Taxpayers generally need to obtain confirmation that they are compliant with their tax affairs in South Africa, at some point or another. If you escape this in life, it will generally become your beneficiaries and legatees’ problem on death. Hence the saying, “death and taxes”.
The previous system is well known. An individual taxpayer had to apply for a tax clearance, or “TCS PIN” to apply for a tender, to make use of their foreign investment allowance, to confirm their tax status as “emigration” from South Africa, etc. The system has just completely changed, and it is not easier.
Approval for International Transfer
On 24 April 2023, seemingly out of the blue, SARS updated its "Manage Your Compliance Status” webpage and announced a “new enhanced” TCS application form. The purpose of these enhancements is, according to SARS, “to facilitate the consolidation of Foreign Investment Allowance (FIA) and Emigration applications into a single application, ‘Approval International Transfer’”.
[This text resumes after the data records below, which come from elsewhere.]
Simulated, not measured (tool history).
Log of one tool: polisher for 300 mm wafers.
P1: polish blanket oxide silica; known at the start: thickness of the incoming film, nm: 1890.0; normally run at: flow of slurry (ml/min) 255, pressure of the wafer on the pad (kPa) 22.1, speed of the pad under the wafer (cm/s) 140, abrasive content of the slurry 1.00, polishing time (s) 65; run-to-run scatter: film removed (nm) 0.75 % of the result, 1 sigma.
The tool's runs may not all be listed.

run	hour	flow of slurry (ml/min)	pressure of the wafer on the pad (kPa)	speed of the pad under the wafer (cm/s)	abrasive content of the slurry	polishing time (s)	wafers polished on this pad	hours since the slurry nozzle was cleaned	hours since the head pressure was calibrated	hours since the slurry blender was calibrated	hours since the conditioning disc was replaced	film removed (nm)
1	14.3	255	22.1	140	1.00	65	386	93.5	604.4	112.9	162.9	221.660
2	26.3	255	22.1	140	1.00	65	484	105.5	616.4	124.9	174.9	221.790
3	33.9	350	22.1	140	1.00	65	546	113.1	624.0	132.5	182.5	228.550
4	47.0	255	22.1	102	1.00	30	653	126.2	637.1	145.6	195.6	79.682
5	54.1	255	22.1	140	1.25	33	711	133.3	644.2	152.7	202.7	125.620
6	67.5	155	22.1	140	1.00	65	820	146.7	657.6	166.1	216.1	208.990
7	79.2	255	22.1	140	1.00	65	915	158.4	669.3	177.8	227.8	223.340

To contextualise this, a taxpayer who is a resident for tax purposes in South Africa is able to send up to R1 million out of South Africa per calendar year, called their Single Discretionary Allowance (SDA). Thereafter, TCS PIN approval is needed for the remittance of any further amounts in that year. On the other hand, a taxpayer who has ceased to be a South African tax resident does not have an SDA, which means that all amounts externalised from South Africa require TCS PIN approval. This can now only be done under the new SARS approval system.
A little self-audit
It is evident that the new SARS process represents a significant shift in the way that tax compliance is managed in South Africa. The new process requires far more detailed questions to be answered and can very well be considered a self-audit, due to the type of qualitative and quantitative fields which require a compulsory answer and corroboration.
SARS considers tax residency declared as critical
In the first instance, you need to disclose your tax residency. This is prepopulated, so will catch anyone who has permanently left and not previously emigrated formally with SARS or used one of the short cut approaches.
For non-residents, the effective date of non-residency is required, as well as proof of their non-residency (in the form of a SARS Non-Resident Confirmation Letter) and their current country of tax residency.
For non-residents, the effective date of non-residency is required, as well as proof of their non-residency (in the form of a SARS Non-Resident Confirmation Letter) and their current country of tax residency.
It can get complex, quickly
The next question speaks to the details of the nature of the amount to be remitted. The form operates on a compulsory field basis, so all the requested details must be completed. This can start with seemingly simple details, such as trust interests, shareholding, and loans to trusts internationally. Where it gets more complex is the source of each amount that makes up the total value of the amount to be remitted. Each item cascades into even more detail required, and especially where any structures are involved there is supporting documents required.
SARS wants you to go on record with all wealth
The form further requests the detail of all assets and liabilities which are held by the taxpayer, both local and foreign. This makes up for 38 categories in total. These assets and liabilities must be included, at cost, with supporting documents required, for the previous three tax years.
In the past, it was mainly high net worth individuals that were subject to a higher level of scrutiny by SARS than other taxpayers. However, the “new enhancements” introduced now appear to level the playing field and ensure that everyone is held to the same high standard.
SARS confirms the Enforcement Focus
According to SARS in a media statement issued on 03 May 2023, while the new process is aimed at making it easier for taxpayers to comply with their obligations, “it will be harder for taxpayers who are unwilling to comply”, and SARS further states that –
“The additional information requested on the Approval for International Transfer (AIT) Application, allows SARS to ensure that all required tax payable has been accounted for and, if required, address any non-compliance that is detected through a verification and/or an audit”.
Put differently, SARS will use the information provided in the application to determine if that taxpayer have been compliant in their dealings with SARS. Where a discrepancy arises, this results in further verification or a formal audit by SARS. Taxpayers must exercise a much higher degree of diligence and precaution, ensuring that their affairs are in order, and they have the documents that will be required.
The Value of a Good Tax Practitioner
The new TCS process is a significant development in the management of tax compliance in South Africa, and it will have important implications for taxpayers seeking to transfer funds out of the country. It is recommended that such taxpayers seek assistance from a qualified and competent tax practitioner in completing the form and attending to the verifications that follow.
We have already been approached by various industry bodies and organisations to train their practitioner members and financial advisors on these new requirements, as this is expected to become a very important part of the modern tax, accounting and financial advisor practice moving forward.